# My Humble Humidor



## shannensmall (Jun 30, 2010)

This is what got me started seriously smoking cigars. One of my hobbies I started over the last year or so, is "armature" wood working. I was keeping my cigars in an old cigar box with a damp paper towel for humidity. So one day I decided to build a humidor. Keep in mind I built this without doing any other research besides what kind of wood to use. It aint the best but it works.

The sunglasses are to give you a size reference. I smoke a lot of larger RG cigars, the most I've had in it was 410 sticks.










I put handles on it because when full it's not light.

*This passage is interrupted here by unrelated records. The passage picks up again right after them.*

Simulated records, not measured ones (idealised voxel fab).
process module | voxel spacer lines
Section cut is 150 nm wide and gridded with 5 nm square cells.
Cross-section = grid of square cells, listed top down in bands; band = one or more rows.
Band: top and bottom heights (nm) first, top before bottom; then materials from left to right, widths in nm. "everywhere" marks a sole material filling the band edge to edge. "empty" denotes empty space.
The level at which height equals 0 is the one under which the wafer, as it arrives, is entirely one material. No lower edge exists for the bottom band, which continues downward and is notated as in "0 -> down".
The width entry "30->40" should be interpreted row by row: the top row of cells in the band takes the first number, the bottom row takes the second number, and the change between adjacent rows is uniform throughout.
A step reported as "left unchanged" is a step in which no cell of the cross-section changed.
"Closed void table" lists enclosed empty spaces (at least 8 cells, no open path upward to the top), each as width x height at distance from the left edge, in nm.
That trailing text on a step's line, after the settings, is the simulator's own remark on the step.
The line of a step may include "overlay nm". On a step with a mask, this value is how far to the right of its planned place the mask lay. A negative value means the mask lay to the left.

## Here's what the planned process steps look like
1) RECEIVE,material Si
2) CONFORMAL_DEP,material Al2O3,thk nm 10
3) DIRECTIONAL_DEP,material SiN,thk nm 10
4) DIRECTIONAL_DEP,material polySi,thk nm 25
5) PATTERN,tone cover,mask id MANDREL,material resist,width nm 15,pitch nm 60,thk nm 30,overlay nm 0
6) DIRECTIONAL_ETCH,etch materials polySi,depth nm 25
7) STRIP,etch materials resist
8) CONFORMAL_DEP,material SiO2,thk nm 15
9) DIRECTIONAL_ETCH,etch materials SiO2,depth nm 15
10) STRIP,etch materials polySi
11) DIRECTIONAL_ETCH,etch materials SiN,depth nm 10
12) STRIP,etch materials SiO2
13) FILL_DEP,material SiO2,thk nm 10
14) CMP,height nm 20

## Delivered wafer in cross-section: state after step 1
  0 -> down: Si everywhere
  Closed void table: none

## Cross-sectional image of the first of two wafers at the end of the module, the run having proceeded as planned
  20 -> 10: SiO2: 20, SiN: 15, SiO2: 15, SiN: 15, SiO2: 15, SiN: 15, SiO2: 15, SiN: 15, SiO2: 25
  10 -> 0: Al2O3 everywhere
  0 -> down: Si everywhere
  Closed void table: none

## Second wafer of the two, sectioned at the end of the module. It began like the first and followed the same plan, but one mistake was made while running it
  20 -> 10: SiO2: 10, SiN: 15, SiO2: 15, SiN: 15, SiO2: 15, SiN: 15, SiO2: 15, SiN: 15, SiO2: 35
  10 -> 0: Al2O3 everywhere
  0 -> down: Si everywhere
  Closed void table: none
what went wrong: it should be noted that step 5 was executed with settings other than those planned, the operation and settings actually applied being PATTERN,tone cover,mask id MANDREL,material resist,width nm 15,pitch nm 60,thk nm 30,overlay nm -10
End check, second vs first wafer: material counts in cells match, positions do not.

Wile the box is built out of solid 3/4 inch Spanish Cedar, I used Burch (thinks that's what it was) plywood over the SC on the top. I had to use felt around the lip and the tacklebox latches to get a good seal.










I used cabinet hinges.










Inside trays





































I used a Walnut stain then protected the finish with glossy Polyurethane. I can say this, with this build I learned all the things NOT to do when building a humi. My next one should turn out much better.


----------



## fuente~fuente (May 11, 2009)

Well I think you did a great job personally, & you sure did a heck better than I ever could. :tongue1:


----------



## WhoDat (Sep 22, 2010)

That's a nice looking humi!


----------



## jimbo1 (Aug 18, 2010)

great job, very different, you should be proud, i really like the latches and hinges, way to go and combine two hobbies you enjoy, nice stash too....


----------



## Athion (Jul 17, 2010)

That thing is a beast! Outstanding job!!

I wish I had even an iota of talent for that sort of thing... Really looks great man!


----------



## CaptainBlenderman (Sep 3, 2010)

If that's your first attempt, I'd love to see your next one! That's sharp...it must be incredibly satisfying to have such a nice piece and know you made it yourself. Well done! :nod:


----------



## CAO (Oct 5, 2010)

What are the two types of cigars that are on the top shelf, far left, and near left? One is barber pole striped and the other and some zig-zag stripes


----------



## gentimmy (Nov 1, 2010)

dude that looks really, REALLY good. Maybe you should consider building these and slangin 'em on classfieds? Your sticks look good too.


----------



## Stoke and Smoke (Oct 1, 2010)

Very nice looking humi you have there brother!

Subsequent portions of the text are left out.